That image makes me chortle with evil glee. Every. Time.
The Great Write Way
A place for Buffistas to discuss, beta and otherwise deal and dish on their non-fan fiction projects.
Those are handy to have around. I keep one myself. Very gentle, in general, but Rosalinda the Officious Bitch doesn't have to know that when he comes round.
"I vill nail you to the chapel door! I will pillage! I vill burn your village, er, your Toyota, and ravish your vimmin!"
I love him when he puts it on. So very funny.
(Still loving the Viking). Odd, that DH and I were having this very same talk about the general US populace having this odd sense of entitlement, that most child development people tell us we are supposed to work through and get past when we are four or five years old. News flash, the world does not revolve around mememe! The self-entitlement plus the refusal to take personal responsibility makes for a scary bunch of people. And that's what I seem to be running into more and more these days, and less of the service-to-others, my freedom ends where yours begins, do-for-others because it's right, not to put more stars in your crown in heaven.
Mmmsorry. Wrong place for a rant.
Liese, the poem is beyond lovely. It's achingly real, amazingly true, and quite beautiful.
Beautiful poem, Liese. Both language and imagery are exquisite.
So, Mme. Maitresse, do we have a new topic?
No! I haven't done my parade one yet.
Oh, go ahead. I'll post the parade one on LJ just for fun after the topic is closed. Sorry for being so uninspired.
Ooops! I had the topic at 9 a.m., and then work intervened. Ahem. My bad.
(Once again, people, feel free to suggest future drabble topics at any time. I am a benevolet despot and may glance down from my lofty throne to consider them....)
This is, I'm pretty sure, week 18. This week's challenge is: near-death experience(s)! And, for the record, they don't have to be serious -- they can be a swoony high-school sophomore who is sure his heart will stop because his new math teacher gives new meaning to the phrase "sweater girl."
Or it can be serious. All y'all know what to do by now.
A different kind of near-death experience. Gods, am I feeling sentimental these days.
--
First Great Love
Pure lust, uncommitted, is painless; caring solely for the result means no chance of loss. She's gone a different route. She favours commitment, the elusive - and perhaps illusory - texture of love in her mating. She expects loveliness.
But, young as she is, she is unprepared for the power of it. He seems so frail; she's been more his nurse than his lover. Yet, when they finally come together, the orgasm has the power of passion, nurture, and Eve's apple, darkness and light in his arms.
She stares up into his face, her body laughing, wondering if this is the edge of death.

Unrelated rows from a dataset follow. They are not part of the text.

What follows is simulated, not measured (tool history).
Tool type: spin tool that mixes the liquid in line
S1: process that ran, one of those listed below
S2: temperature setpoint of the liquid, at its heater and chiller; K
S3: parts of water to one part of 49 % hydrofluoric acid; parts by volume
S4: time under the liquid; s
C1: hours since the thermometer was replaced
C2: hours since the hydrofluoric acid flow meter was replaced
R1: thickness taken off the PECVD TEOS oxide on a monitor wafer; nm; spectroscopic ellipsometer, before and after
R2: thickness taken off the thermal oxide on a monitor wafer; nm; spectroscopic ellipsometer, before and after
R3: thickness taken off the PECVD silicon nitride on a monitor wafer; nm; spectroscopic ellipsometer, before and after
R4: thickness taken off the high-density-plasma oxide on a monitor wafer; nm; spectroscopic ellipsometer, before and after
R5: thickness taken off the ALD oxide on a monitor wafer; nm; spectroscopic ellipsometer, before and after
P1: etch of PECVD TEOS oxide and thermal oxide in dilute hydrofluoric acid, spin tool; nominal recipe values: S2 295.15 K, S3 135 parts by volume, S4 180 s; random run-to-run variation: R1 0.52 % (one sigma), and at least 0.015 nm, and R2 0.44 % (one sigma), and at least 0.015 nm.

I took the near-death experience idea a tad more literally, but lightly all the same.
Death of a Pre-Teen Obsession
In one instant, two facts impress themselves on your mind with horrible clarity:
One: That gag in old Westerns where horses remove their riders with the assistance of a handy tree branch? Actually happens.
Two: You really don't like horses all that much.
Years later, you are retaken by the romance of the horse and contemplate signing up for riding lessons again. This fit of madness lasts only until the next rainstorm, when the nagging ache in your shoulder reminds you that horses are evil sons of bitches who know a thousand and one inventive ways to kill a person.